Pouring-out velocity
When solving physics problems at school, I used a standard formula for the velocity of a jet pouring out of a hole, given the pressure inside the liquid and its density. But for a long time I couldn’t really derive this expression myself. And now I understand why.
The picture was inconsistent.
The equations themselves are trivial. On one hand, one can write energy as 𝑝𝑉. On the other hand, kinetic energy is ½ m v². So one writes pV = ½ m v². Using ρ=m/V, we immediately get a nice expression for the jet velocity (the whole thing is in the picture).
The problem is conceptual. There is no such volume whose one side is under pressure 𝑝, whose other side is under pressure 0, and which simultaneously accelerates from 𝑣=0 to v=v0. In school and even at university I felt this discrepancy intuitively, and because of that the derivation always felt like a trick rather than understanding.
Twenty-five years later, something suddenly clicked. It seems, I got it. An illusion, of course. Let me share it.
First: the streamtube.
A streamtube is an imaginary tube with an inlet, an outlet, and walls. The walls are formed by streamlines — curves tangent to the velocity of the fluid at every point. This construction is powerful because it lets us write an energy balance between inlet and outlet.
Crucially, there is no work done on the walls: pressure forces are perpendicular to the walls, motion is tangent to them, and the dot product of perpendicular vectors is zero.
So what is really going on?
Deep inside the liquid, the fluid is almost at rest and the pressure is maximal: 𝑣=0, 𝑝=𝑝0. At the center of the hole, the pressure is zero and the fluid has some non-zero velocity 𝑣, which we want to find.
One quantity smoothly transforms into the other as we move from the bulk of the liquid toward the hole. Let’s consider a streamtube that goes from the center of the liquid volume to the hole. Now everything makes sense.
The inlet of the streamtube is much wider than the outlet. That automatically gives us (almost) zero velocity at the inlet and a finite velocity at the outlet. We are no longer talking about a tiny abstract volume — we are considering the entire volume of liquid inside the streamtube.

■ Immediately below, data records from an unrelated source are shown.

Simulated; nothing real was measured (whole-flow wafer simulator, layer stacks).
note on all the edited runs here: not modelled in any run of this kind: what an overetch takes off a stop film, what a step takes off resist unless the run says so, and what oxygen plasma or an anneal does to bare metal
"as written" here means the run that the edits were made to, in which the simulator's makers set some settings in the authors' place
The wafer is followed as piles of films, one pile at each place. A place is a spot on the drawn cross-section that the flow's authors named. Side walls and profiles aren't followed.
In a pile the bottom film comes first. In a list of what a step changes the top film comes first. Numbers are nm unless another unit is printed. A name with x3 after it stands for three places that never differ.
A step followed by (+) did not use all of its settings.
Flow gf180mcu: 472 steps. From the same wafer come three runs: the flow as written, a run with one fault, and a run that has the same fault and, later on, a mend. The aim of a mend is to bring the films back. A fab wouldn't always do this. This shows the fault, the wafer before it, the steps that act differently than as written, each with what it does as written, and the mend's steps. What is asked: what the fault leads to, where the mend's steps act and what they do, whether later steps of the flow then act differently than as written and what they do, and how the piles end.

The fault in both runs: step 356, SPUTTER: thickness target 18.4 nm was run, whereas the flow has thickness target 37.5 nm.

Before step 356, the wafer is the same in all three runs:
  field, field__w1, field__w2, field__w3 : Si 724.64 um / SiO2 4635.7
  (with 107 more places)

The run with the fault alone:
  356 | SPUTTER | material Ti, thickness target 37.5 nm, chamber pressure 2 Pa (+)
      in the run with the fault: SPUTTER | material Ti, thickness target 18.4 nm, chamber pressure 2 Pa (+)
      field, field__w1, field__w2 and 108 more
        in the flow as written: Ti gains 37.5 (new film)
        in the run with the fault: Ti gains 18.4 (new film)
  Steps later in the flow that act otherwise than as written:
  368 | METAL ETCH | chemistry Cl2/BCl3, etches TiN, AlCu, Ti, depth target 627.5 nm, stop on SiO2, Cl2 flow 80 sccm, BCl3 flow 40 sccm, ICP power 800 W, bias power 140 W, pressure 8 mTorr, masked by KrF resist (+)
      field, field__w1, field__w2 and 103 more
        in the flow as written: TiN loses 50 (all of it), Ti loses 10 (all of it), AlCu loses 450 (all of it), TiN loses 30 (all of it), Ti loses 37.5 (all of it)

This volume accelerates under the action of pressure gradients. It plays two roles at once:
◦it is a body that accelerates under force, and
◦it is a lever that multiplies liquid velocity by the ratio of inlet to outlet cross-section.
The resulting picture is a bit crazy: a mushroom-like shape, with many tubes narrowing from the “hat” to the “leg.” Liquid accelerates along these tubes; work done at the beginning is exactly balanced by work at the end of each tube. Complex — but internally consistent.
Basically, we have followed the university-level route that usually leads to the Bernoulli integral — but done it at a school level. And now we have a “magic-free” derivation of the pouring-out jet velocity.
And this is just moving liquid. In the simplest possible case: liquid pouring out of a hole.
But then come vortices. Plasma. Mass transfer coupled with electromagnetic fields…
Yummy craziness.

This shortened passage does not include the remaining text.